Frequently asked questions
Here at CHOICE there are some questions we get asked all the time when it comes to solar PV installations. We put those questions to Damien Moyse from the ATA.
Q: Is now a good time to install solar power?
A: Yes. The payback times in all the states and territories are pretty good now, mainly because the technology is so cheap at the moment. It’s hard to imagine it can stay at this level as it’s not much above the cost price of the gear and the labour costs.
Q: Why do the payback times promised by installers end up being inaccurate?
A: A payback time’s calculation is complex, with 15 or more different variables and no consumer system is the same. When you see a quoted claim by a supplier it’s based on the supplier’s assumptions, which may be different to your reality. The best thing to do is get your energy consumption data for as long a period as you can – ideally longer than 12 months – and think really hard about when you use electricity in your house, and make a calculation based on your individual numbers. Visit the ATA for a calculator.
Q: Can suppliers be held to their payback times promises?

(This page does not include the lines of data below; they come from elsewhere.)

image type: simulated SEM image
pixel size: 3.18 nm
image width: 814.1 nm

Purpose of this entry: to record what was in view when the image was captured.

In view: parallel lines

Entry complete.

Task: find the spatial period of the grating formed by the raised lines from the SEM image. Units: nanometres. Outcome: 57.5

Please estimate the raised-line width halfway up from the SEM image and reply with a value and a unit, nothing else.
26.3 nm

A: Most suppliers will give you a range for the amount your electricity bill will go down, and have disclaimers on their websites or in their terms and conditions saying you need to get specific financial advice for how it will affect your property, and that these are just generic estimates.
Q: Is bigger better?
A: No. You need to understand how much electricity you use in your home between roughly 9am and 5pm (when your PV system is generating at its peak) and match the size of your system to that consumption pattern. If you don’t consume much energy during the day then you’ll want a smaller system that just feeds your fridge. If you have a family at home during the day, you’ll need a bigger system.
Nowadays you don’t get much money back from feeding electricity back into the grid, and you actually pay more for the electricity you use than you get in FiT. So you want to maximise your own usage of your solar PV, and minimise your export into the grid. That’s why exporting less to the grid shortens your payback times.
Q: Is there an environmental reason to export energy into the grid?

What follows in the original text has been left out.